Humpback Whales Becoming More and More Common in Waters Around New York City


Humpback whales are making a comeback and their destination of choice? New York City.

Whale-watchers report that humpbacks have been seen in the Atlantic Ocean, just a mile away from the Rockaway peninsula which is part of Queens, one of New York's boroughs. However, not only are the whales appearing more often in Manhattan, they're also coming in big numbers. With this year alone registering 87 sightings, at least 19 of which have been identified to be different humpback whales.

"It is truly remarkable, within miles of the Empire State Building, to have one of the largest and most charismatic species ever to be on this planet," said Howard Rosenbaum, Wildlife Conservation Society's Ocean Giants program director.

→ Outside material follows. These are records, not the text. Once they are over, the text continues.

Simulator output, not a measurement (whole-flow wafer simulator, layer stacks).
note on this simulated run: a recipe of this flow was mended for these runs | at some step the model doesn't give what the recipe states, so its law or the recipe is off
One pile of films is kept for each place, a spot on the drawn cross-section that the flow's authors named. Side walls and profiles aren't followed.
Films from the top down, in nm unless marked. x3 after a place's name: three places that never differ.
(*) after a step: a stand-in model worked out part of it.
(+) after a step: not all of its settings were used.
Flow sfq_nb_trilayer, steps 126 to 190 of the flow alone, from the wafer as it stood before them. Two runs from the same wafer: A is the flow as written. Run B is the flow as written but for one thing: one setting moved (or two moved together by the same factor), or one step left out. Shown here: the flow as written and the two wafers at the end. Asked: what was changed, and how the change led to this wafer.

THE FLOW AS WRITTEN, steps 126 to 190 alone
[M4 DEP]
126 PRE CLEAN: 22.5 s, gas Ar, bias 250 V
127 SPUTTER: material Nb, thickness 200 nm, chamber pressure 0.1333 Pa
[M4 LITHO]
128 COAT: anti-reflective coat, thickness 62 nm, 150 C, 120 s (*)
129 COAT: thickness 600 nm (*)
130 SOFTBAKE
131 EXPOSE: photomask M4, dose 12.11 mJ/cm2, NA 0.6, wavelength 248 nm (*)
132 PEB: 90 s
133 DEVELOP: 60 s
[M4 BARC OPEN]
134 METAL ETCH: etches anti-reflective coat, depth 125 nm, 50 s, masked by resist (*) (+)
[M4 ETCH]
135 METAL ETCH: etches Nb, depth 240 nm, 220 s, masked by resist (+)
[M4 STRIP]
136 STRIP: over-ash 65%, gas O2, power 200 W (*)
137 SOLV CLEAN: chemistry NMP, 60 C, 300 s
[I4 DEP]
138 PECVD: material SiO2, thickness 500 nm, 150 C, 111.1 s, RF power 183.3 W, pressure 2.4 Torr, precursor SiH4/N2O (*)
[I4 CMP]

Gotham Whale founder Paul Sieswerda said that the number of humpback whales in the Bight, the point at which the Atlantic Ocean meets the New York City harbor, started picking up around 2010 as reported by fishermen and other enthusiasts on the water. Gotham Whale and whale-watching boat American Princess then partnered to provide naturalists with a means of transport, allowing for the sightings to be documented. At the same time, the naturalists also offer educational presentations for other passengers, answering any questions they might have about humpback whales.

Sieswerda shared that numbers were dismal at first, with just three sightings involving five whales recorded in 2011. In 2012 though, sightings totaled 15, more than doubling in 2013 at 33.

Thanks to the New York City Humpback Whale Catalog, which whale-watchers are encouraged to participate in by sharing photographs they have of flukes, or distinctive markings or shapes on a whale's tail, 19 humpbacks have been identified near the city's waters.

Humpback whales can grow up to lengths of 50 feet and weights of 40 tons. They have always been abundant in numbers but rapidly went away when whaling was introduced.

It's still not clear why humpback whales are back but Rosenbaum attributes it to a change in their habits instead of population growth. It is also possible that menhaden, a humpback favorite, may be more abundant closer to the waters of New York, which could be a result of cleaner waters.

"We have the clean air and clean water acts, the Marine Mammal Protection Act and associated state laws. It's hard to make the link for sure but there's certainly been a behavioral change toward the natural environment," he said.

The International Whaling Commission estimates that around 150,000 humpback whales exist in the world, 11,600 of which are in the Western North Atlantic area which includes New York's Bight.